2. Diversified economies with high unemployment and large current account deficits generally benefit, at the expense of their trade partners, from trade intervention, while surplus countries have almost no real ability to retaliate. In fact it is very hard to find significant examples in history in which an increase in tariffs or a devaluation of the currency did not cause employment growth for a diversified country with a large trade deficit. It is easy, however, to remember cases in which trade intervention resulted in relative outperformance.
Pettis is correct to be pessimistic on trade. Moreover, I wholeheartedly endorse his first point above He should have stopped there because I vehemently disagree with point number two.
There are all kinds of things one can look at in the short term and say "see it worked".
Cash-for-clunkers caused a spike in car sales. Tax credits for housing caused a temporary spike in home prices now taken back and then some. Fannie Mae and Freddie Mac supported growth in housing until things collapsed. Under FDIC there were no bank failures for decades then there were 700.
One needs to be extremely careful in analyzing short-term benefits vs. long-term unseen costs of government interference into free markets.
It is only "easy" to find "cases in which trade intervention resulted in relative outperformance" when one ignores long-term consequences and one ignores what may have happened anyway.
Sometimes government steps in and does something that is credited with a recovery, that would have happened anyway.
Take GM. Obama is bragging about the recovery. I suggest GM would have gone bankrupt (just as it did) and recovered (just as it did) without government help. In fact, government "help" delayed the bankruptcy of GM (at taxpayer expense), and thus delayed the recovery of GM.
Bankruptcy does not mean "out of business". Most major companies restructure and there is no reason to believe GM would not have restructured (or that Ford would not have picked up an equivalent number of jobs).
If protectionists refuse to accept the first claim, and anti-protectionists refuse to accept the second claim, I really don’t see how we can possibly arrive at a globally optimal outcome. Trade will continue to contract as deficit countries discover that trade intervention does indeed work, just as Keynes claimed, to shift the unemployment burden of adjustment from deficit countries to surplus countries.
Sigh. Pettis ruined an otherwise good paragraph with an ill-advised reference to Keynes.
Keynesian economics has never worked and it never will, except in the short term, and except by ignoring enormous long-term fiscal damage of Keynesian clowns who think they can manipulate markets to desired results.
Proof is in the pudding. We have had economic crisis after economic crisis, with ever-increasing amplitude spawned by a combination of Keynesian and Monetarist policies.

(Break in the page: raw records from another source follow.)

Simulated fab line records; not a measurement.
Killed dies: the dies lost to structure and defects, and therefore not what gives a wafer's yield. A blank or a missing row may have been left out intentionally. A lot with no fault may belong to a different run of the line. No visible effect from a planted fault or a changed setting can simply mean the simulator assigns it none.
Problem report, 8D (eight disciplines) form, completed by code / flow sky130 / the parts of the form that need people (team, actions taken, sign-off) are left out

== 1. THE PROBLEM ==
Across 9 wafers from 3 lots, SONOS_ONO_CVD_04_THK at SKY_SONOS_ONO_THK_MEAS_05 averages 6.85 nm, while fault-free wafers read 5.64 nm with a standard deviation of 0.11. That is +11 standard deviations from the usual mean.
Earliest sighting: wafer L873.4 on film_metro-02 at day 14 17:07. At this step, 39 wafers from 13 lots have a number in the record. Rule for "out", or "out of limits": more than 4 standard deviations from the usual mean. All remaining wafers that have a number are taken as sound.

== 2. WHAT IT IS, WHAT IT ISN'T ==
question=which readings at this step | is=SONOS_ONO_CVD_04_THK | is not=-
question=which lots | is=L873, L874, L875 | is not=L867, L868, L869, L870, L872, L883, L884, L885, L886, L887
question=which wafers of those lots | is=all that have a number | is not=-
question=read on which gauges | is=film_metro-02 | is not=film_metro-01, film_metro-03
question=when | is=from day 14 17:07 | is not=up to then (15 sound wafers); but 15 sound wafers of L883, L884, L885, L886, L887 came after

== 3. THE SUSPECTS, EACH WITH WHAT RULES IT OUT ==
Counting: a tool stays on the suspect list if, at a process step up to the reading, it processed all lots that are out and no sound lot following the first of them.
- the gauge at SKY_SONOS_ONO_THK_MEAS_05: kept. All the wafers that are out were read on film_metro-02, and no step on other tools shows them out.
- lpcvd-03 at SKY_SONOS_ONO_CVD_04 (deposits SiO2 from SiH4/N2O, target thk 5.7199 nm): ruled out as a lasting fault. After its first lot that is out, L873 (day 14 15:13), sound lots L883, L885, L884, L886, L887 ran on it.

Keynes is to be mocked, not praised.
Trade surpluses must contract.
China’s real trade surplus may actually be lower than reported. My friend Victor Shih believes that the trade numbers may be seriously distorted by under- and over-invoicing related to speculative capital inflows.
If he is right, the true surplus may actually be much lower than the reported number, and during times of capital flight it may be higher. We need to try to get a better measure of this before we conclude anything.
China’s trade surplus is definitely moving in the right direction, but the collapse in global demand made that inevitable. The question for the rest of the world is whether domestic adjustments in China are leading global rebalancing, or slowing it down.
I endorse that analysis.
Copper, copper everywhere
Speaking of commodities, over the course of the past decade copper prices seemed to have quintupled, driven in large part by surging investment, especially Chinese investment, with Chinese demand accounting for an astonishing 40% of global demand. China represents only 10% of global GDP, which means China consumes 6 times as much as the rest of the world per unit of GDP.
Since I expect growth rates to drop sharply, and investment growth rates to drop much more sharply, over the last three years I have been very bearish about medium-term prospects for copper prices. In fact copper has dropped by about 25% from its peak earlier this year. Some bulls attribute this drop mainly to reduced Chinese buying at such elevated prices.
In fact because of the sharp recent drop in copper prices, during my trip last week to the US a lot of people asked me whether I still thought copper prices would decline in the medium term. I generally replied that I expected prices would probably rise a little in the next few weeks and months, partly because I believe that Beijing would relax credit controls soon, and partly because Chinese buyers indeed had a very strong buy-on-the-dip mentality.
Longer term, however, I think the bear market in copper is far from over. We have not yet seen the expected real and sustained drop in Chinese infrastructure and real estate investment, which probably won’t happen for another year or two, and against that we have been seeing a lot of commodity stockpiling in China. This will reduce future demand even if investment growth does not slow.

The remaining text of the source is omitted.